Although the Constitutional Court has shown some independence since 2019, it is not free from political influence and often delivers rulings in line with AKP interests. In November 2023, the Supreme Court of Appeals clashed with the Constitutional Court over the case of Can Atalay, a lawyer and activist who was sentenced to 18 years in prison in 2022 over his alleged involvement in the Gezi Park protests, then elected to the parliament while behind bars in 2023. After his request for release was denied twice by the Supreme Court, Atalay appealed to the Constitutional Court, which ordered his release in October 2023. In November, Erdoğan backed the Supreme Court’s decision. In January 2024, the Constitutional Court issued a second ruling on Atalay’s conviction, granting him financial compensation and suspending his sentence. Also that month, the Grand National Assembly voted to strip Atalay of his parliamentary status, but the Constitutional Court ruled that move invalid in August. Atalay remained in prison at the end of 2024 as the standoff continued, and several Constitutional Court judges were reportedly under criminal investigation.
Does due process prevail in civil and criminal matters? | 0 / 4 |
Severe violations of due process persist in the judicial system. Defendants are often held in lengthy pretrial detention that can last for years. Prosecutors frequently wait months before unveiling charges and produce lengthy indictments with insufficient evidence. In many cases, lawyers defending people accused of terrorism face arrest themselves. Lower courts have defied rulings by higher courts that they are legally bound to implement.

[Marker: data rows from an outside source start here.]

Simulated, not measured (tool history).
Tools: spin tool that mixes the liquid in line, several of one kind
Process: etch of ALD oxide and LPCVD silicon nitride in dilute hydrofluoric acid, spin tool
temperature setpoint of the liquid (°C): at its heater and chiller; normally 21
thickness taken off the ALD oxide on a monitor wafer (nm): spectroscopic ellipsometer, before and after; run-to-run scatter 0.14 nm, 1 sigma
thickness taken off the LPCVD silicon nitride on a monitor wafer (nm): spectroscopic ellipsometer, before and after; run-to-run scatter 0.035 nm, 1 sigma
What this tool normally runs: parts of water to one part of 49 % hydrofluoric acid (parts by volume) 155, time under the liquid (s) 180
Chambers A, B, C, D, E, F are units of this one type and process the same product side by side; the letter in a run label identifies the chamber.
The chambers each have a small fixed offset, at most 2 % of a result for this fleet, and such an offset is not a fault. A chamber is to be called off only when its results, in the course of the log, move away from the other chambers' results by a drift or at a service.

Is there protection from the illegitimate use of physical force and freedom from war and insurgencies? | 1 / 4 |
Turkish authorities are regularly accused of torturing prisoners, especially Kurdish and LGBT+ people. Prosecutors do not consistently investigate allegations of torture or abuse in custody.
While the threat of terrorism has decreased significantly since 2018, attacks have continued to take place each year. In October 2024, two assailants killed five people and injured nearly two dozen others at the headquarters of a state-owned military aerospace company near Ankara. The PKK claimed responsibility for the attack. The government maintains an armed counterinsurgency campaign against the PKK, and civilians in the country’s Kurdish-majority southeast continue to suffer from the effects of the conflict.
Do laws, policies, and practices guarantee equal treatment of various segments of the population? | 1 / 4 |
Although Turkey’s laws guarantee equal treatment of all citizens, women and members of religious, ethnic, and sexual and gender minority groups suffer varying degrees of discrimination in practice. Women make up a growing part of the workforce, but gender bias and inequality remain pressing issues. Alevis and non-Muslims face systemic discrimination in schools and public-sector employment. The government’s conflict with the PKK is used to justify discriminatory measures against Kurdish citizens, including the prohibition of Kurdish festivals. Kurdish schools and cultural organizations, many of which had opened while peace talks were taking place, have been investigated or shut down since 2015. In September 2024, authorities raided a number of Kurdish organizations and cultural institutions. Authorities periodically make mass arrests in Kurdish-majority areas, accusing detainees of supporting the PKK. Some of those arrested in 2024 were reportedly targeted simply for singing Kurdish songs.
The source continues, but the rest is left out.